The automotive world may be moving toward electrification, but it will still be many years before full-on EVs become prevalent. In the meantime, automakers are developing better and more refined hybrid and plug-in hybrid vehicles. One type of hybrid that has become more common in recent years is the 48-volt mild-hybrid system. Its use has expanded the performance and efficiency of vehicles from many automakers, and has become a popular way to extract more power from a vehicle without negatively impacting fuel economy.
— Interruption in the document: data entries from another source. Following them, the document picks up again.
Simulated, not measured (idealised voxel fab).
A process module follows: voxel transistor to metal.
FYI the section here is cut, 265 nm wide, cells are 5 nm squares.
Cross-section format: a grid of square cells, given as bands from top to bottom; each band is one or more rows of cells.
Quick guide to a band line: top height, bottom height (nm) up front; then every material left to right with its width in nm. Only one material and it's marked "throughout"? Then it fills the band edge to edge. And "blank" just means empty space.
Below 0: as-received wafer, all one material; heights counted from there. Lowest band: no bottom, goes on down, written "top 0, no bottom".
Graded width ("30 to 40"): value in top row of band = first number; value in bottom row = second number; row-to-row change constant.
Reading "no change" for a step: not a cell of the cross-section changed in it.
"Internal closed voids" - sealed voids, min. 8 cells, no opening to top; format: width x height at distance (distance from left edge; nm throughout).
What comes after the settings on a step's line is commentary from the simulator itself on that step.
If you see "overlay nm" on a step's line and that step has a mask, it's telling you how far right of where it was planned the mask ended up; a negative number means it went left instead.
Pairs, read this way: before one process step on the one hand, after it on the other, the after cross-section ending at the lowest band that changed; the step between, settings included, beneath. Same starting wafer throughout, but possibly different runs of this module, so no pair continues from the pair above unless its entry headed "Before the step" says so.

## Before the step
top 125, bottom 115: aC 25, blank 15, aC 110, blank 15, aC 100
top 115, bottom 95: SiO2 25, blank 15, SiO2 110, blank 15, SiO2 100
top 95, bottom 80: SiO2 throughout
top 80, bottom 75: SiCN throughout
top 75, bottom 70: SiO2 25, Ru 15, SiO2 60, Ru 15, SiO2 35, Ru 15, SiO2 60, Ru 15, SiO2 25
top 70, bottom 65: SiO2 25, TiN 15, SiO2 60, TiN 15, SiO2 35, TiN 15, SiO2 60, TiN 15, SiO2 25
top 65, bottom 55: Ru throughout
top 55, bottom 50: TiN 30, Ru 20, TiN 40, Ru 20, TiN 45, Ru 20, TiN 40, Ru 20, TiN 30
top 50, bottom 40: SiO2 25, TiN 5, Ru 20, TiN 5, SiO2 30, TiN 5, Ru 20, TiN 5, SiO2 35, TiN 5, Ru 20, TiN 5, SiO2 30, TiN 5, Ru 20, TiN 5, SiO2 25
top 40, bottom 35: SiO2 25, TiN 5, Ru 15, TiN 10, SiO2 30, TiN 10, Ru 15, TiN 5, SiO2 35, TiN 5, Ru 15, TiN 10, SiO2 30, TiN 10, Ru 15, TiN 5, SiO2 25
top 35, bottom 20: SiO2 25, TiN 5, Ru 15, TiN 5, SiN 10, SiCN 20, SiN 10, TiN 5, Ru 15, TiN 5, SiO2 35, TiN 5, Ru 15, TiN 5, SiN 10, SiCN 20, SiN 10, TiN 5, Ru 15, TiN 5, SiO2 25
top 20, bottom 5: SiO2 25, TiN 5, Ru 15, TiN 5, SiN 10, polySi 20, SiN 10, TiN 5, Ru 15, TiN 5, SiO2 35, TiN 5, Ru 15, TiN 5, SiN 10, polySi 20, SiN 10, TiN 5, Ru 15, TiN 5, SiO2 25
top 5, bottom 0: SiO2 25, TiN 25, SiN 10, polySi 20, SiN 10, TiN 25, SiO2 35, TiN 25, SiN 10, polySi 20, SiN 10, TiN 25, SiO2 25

What is a 48-Volt Mild-Hybrid System?
Mild hybrids, also called 48-volt mild-hybrid systems, are the least electrified version of hybrid powertrains. Designs vary from model to model, but the basic concept and construction are the same. A small electric motor, which can be called an integrated starter generator (ISG), is connected to the engine and works in tandem with the internal combustion unit to provide extra power for acceleration. Automakers use 48-volt systems to boost performance, but they also come with an inherent fuel-efficiency benefit, in that they share the engine’s load in controlled scenarios, helping it save fuel. Some company, such as Volvo, employ mild-hybrid configurations with slightly different components. The Volvo ISG is 42 volts, for instance.
These systems don’t function like traditional hybrids or plug-in hybrids, in that the electric motors alone aren’t capable of powering the car on their own. Instead, the 48-volt system and ISG act as an assist for the internal combustion engine at low speeds, which includes accelerating and starting the vehicle. In vehicles such as the new Mercedes-Benz C-Class, the electric motor is sandwiched in between the engine and transmission and provides up to an additional 15 kW to the drivetrain, which is around 20 horsepower.
Like hybrid and plug-in hybrid systems, mild-hybrid systems are capable of replenishing their power stores through regenerative braking and other methods. In most cases, energy recovery takes place when the vehicle is coasting or braking.
An obvious benefit of mild-hybrid systems is the fuel economy increase that the electric motor provides. This works in a few ways, one of which is known as load point shifting, which is when the vehicle’s computers recognize a load or strain on the engine and shift some of that load to the electric motor, saving fuel. This effect is more pronounced during in-town driving, where stop-and-go traffic can place a continual strain on the engine. Automakers such as Ram are able to use mild-hybrid tech to boost fuel economy in large pickup trucks without sacrificing capability.
Improve Stop-Go Functionality
Many new vehicles offer stop-and-go engine shutoff technology to save fuel. When the vehicle is stopped, such as at a red light or stop sign, the engine shuts off to save fuel, and restarts when the driver lifts off the brake pedal or touches the accelerator. When this happens, the vehicle’s electrical functions, such as climate controls, may weaken or change over to a less functional setting until the engine restarts. Mild-hybrid systems offer a more seamless experience during this time, as the electric motor and battery power the car’s systems while the gas engine is shut down. Restart is also almost imperceptible, due to the ISG’s smoothness in place of a traditional starter.
The added price of a mild-hybrid system varies from vehicle to vehicle, but in most cases, they are less expensive than full hybrids or plug-in hybrids. This can be a big deal for buyers seeking a more fuel-efficient vehicle, as the cost of entry is lower.
Many hybrid vehicles lose valuable passenger or cargo space to accommodate battery packs and related components, but mild hybrids don’t suffer as much. Mild-hybrid systems are smaller and lighter than hybrids or plug-in hybrids, which gives them an advantage on packaging and on vehicle performance. Even with automakers figuring out how to implement batteries in ways that improve handling and weight distribution, less weight is almost always better from a performance, fuel efficiency, and handling standpoint.
Who Makes Mild Hybrids?
The number of new vehicles available with a 48-volt mild-hybrid system has grown considerably in recent years. Though the systems are most popular in the United States, their availability is global, and spans several popular makes and models.
What’s Next for Mild Hybrids?
What happens next in the world of mild hybrids is impossible to tell, but automakers such as Mercedes-Benz and Mercedes-AMG are using them to dramatically boost performance in vehicles with everything from four-cylinder commuter cars to twin-turbo V8-powered rocket ships. As the technology increases, so too does the performance of electric motors, to the point that the company now says it can create up to 201 horsepower and 236 lb-ft of torque using a mild-hybrid system. Until EVs become more affordable and more popular, mild hybrids offer a great way to get more performance and better fuel economy at the same time.